Los Angeles transportation officials Thursday initiated a program to reverse a traffic lane on Sepulveda Boulevard each afternoon, speeding the flow of commuters homeward bound from the Westside to the San Fernando Valley.
But they barred vehicles carrying only the driver from using it.
One normally southbound lane was reversed for a mile between Mountaingate and Mulholland drives, creating a temporary third northbound lane between 3 and 7 p.m. The switch will go into effect each weekday afternoon.
"It's a great idea. It's simple and logical, and I can't tell you why no one has thought of it before," said Nick Patsaouras, board president of the Rapid Transit District, at a news conference kicking off the change.

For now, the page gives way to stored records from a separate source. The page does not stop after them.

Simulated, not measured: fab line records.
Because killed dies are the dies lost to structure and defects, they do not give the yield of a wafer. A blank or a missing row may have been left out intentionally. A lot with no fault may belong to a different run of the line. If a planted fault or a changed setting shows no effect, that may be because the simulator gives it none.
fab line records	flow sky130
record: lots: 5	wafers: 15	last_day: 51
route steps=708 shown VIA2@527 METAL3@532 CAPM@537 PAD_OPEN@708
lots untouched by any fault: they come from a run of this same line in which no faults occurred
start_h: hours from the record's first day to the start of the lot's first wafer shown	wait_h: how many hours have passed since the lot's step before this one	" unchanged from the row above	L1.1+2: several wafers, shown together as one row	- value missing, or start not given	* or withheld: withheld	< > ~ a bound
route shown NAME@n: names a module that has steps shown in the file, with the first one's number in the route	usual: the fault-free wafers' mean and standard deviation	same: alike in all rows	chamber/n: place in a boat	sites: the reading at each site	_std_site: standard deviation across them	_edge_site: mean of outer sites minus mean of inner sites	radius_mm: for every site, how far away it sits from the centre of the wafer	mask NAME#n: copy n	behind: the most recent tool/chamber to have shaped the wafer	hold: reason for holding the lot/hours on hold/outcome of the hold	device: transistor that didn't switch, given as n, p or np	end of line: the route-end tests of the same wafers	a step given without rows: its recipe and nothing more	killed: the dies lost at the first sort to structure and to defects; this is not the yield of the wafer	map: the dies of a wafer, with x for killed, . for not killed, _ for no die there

"When you go home, Sepulveda is a parking lot, but you look over and see the other side is empty."
The new high-occupancy vehicle lane is open only to buses and cars with two or more riders. It is "the same concept" as the diamond lanes that were abandoned on some Los Angeles-area freeways after stirring controversies in the late 1970s, Patsaouras said, "except in those areas you took away one lane from the normal flow of traffic. Here we are adding a new lane without taking anything away from commuters."
Ed Rowe, general manager of the Los Angeles Department of Transportation, said that about 320,000 vehicles go through the Sepulveda Pass daily, on either the San Diego Freeway or Sepulveda Boulevard.
About 6,000 vehicles drive north through the targeted section of Sepulveda Boulevard each day between 3 and 7 p.m., Rowe said, and transportation officials hope an additional 1,000 will use the new lane.
The program's cost of $200,000 a year will be taken from the city's share of income from the extra half-cent sales tax that county voters approved last November.
If the reverse lane is successful, the program will be expanded to morning hours, with a northbound lane converted to southbound use by car-pools and buses from 6 to 10 a.m.
The lane changes may someday be extended all the way from Sunset Boulevard to Ventura Boulevard, Councilman Marvin Braude said.
Braude called the lane change an economical way of experimenting with new solutions to the Valley's traffic woes. "Maybe it will work, and maybe it won't. But it doesn't really cost much, and you don't have to rip up the street," Braude said.
Patsaouras said the RTD and the Los Angeles County Transportation Commission are conducting a study of the feasibility of converting several Valley bus lines to electric power. The four lines tentatively identified for conversion were the 92-93, serving Glendale, Burbank and San Fernando; the 180-181, serving Hollywood, Glendale and Pasadena; the 420-560, serving Van Nuys, Panorama City, Westwood and LAX; and the 424, the Ventura Boulevard-Warner Center express.